I am doing some benchmarks with an optimized Java NIO selector on Linux over loopback (127.0.0.1).

My test is very simple:

  • One program sends an UDP packet to another program that echoes it back to the sender and the round trip time is computed. The next packet is only sent when the previous one is acked (when it returns). A proper warm up with a couple of millions messages is conducted before the benchmark is performed. The message has 13-bytes (not counting UDP headers).

For the round trip time I get the following results:

  • Min time: 13 micros
  • Avg time: 19 micros
  • 75% percentile: 18,567 nanos
  • 90% percentile: 18,789 nanos
  • 99% percentile: 19,184 nanos
  • 99.9% percentile: 19,264 nanos
  • 99.99% percentile: 19,310 nanos
  • 99.999% percentile: 19,322 nanos

But the catch here is that I am spinning 1 million messages.

If I spin only 10 messages I get very different results:

  • Min time: 41 micros
  • Avg time: 160 micros
  • 75% percentile: 150,701 nanos
  • 90% percentile: 155,274 nanos
  • 99% percentile: 159,995 nanos
  • 99.9% percentile: 159,995 nanos
  • 99.99% percentile: 159,995 nanos
  • 99.999% percentile: 159,995 nanos

Correct me if I am wrong, but I suspect that once we get the NIO selector spinning the response times become optimum. However if we are sending messages with a large enough interval between them, we pay the price of waking up the selector.

If I play around with sending just a single message I get various times between 150 and 250 micros.
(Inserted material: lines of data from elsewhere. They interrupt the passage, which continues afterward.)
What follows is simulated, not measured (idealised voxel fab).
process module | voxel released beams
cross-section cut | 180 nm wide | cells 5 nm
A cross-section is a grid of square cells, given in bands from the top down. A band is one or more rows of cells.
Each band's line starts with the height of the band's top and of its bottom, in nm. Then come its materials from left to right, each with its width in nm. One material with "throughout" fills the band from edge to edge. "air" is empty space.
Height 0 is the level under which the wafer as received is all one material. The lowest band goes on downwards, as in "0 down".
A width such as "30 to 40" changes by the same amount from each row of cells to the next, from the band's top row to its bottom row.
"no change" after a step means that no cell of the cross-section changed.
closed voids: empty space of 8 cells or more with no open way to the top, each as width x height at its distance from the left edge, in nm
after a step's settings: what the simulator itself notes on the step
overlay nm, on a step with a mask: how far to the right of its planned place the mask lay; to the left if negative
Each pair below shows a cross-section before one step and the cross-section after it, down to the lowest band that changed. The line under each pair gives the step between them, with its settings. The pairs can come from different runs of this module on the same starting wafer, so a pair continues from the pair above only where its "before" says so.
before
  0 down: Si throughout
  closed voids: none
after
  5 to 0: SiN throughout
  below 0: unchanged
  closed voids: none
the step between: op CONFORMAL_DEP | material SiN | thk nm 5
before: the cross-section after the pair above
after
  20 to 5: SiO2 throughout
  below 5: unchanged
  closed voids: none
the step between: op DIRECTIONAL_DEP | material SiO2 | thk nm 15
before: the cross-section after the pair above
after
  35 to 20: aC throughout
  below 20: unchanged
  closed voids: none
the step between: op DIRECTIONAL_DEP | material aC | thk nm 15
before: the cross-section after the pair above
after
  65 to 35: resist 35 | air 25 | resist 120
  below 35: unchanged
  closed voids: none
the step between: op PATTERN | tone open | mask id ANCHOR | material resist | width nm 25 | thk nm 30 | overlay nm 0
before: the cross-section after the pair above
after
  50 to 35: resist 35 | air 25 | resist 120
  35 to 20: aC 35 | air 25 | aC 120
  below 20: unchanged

So my questions for the community are:

1 - Is my minimum time of 13 micros with average of 19 micros optimum for this round trip packet test. It looks like I am beating ZeroMQ by far so I may be missing something here. From this benchmark it looks like ZeroMQ has a 49 micros avg time (99% percentile) on a standard kernel => http://www.zeromq.org/results:rt-tests-v031

2 - Is there anything I can do to improve the selector reaction time when I spin a single or very few messages? 150 micros does not look good. Or should I assume that on a prod environment the selector will not be quite?


By doing busy spinning around selectNow() I am able to get better results. Sending few packets is still worse than sending many packets, but I think I am now hitting the selector performance limit. My results:

  • Sending a single packet I get a consistent 65 micros round trip time.
  • Sending two packets I get around 39 micros round trip time on average.
  • Sending 10 packets I get around 17 micros round trip time on average.
  • Sending 10,000 packets I get around 10,098 nanos round trip time on average.
  • Sending 1 million packets I get 9,977 nanos round trip time on average.

Conclusions

  • So it looks like the physical barrier for the UDP packet round trip is an average of 10 microseconds although I got some packets making the trip in 8 micros (min time).

  • With busy spinning (thanks Peter) I was able to go from 200 micros on average to a consistent 65 micros on average for a single packet.

  • Not sure why ZeroMQ is 5 times slower than that. (Edit: Maybe because I am testing this on the same machine through loopback and ZeroMQ is using two different machines?)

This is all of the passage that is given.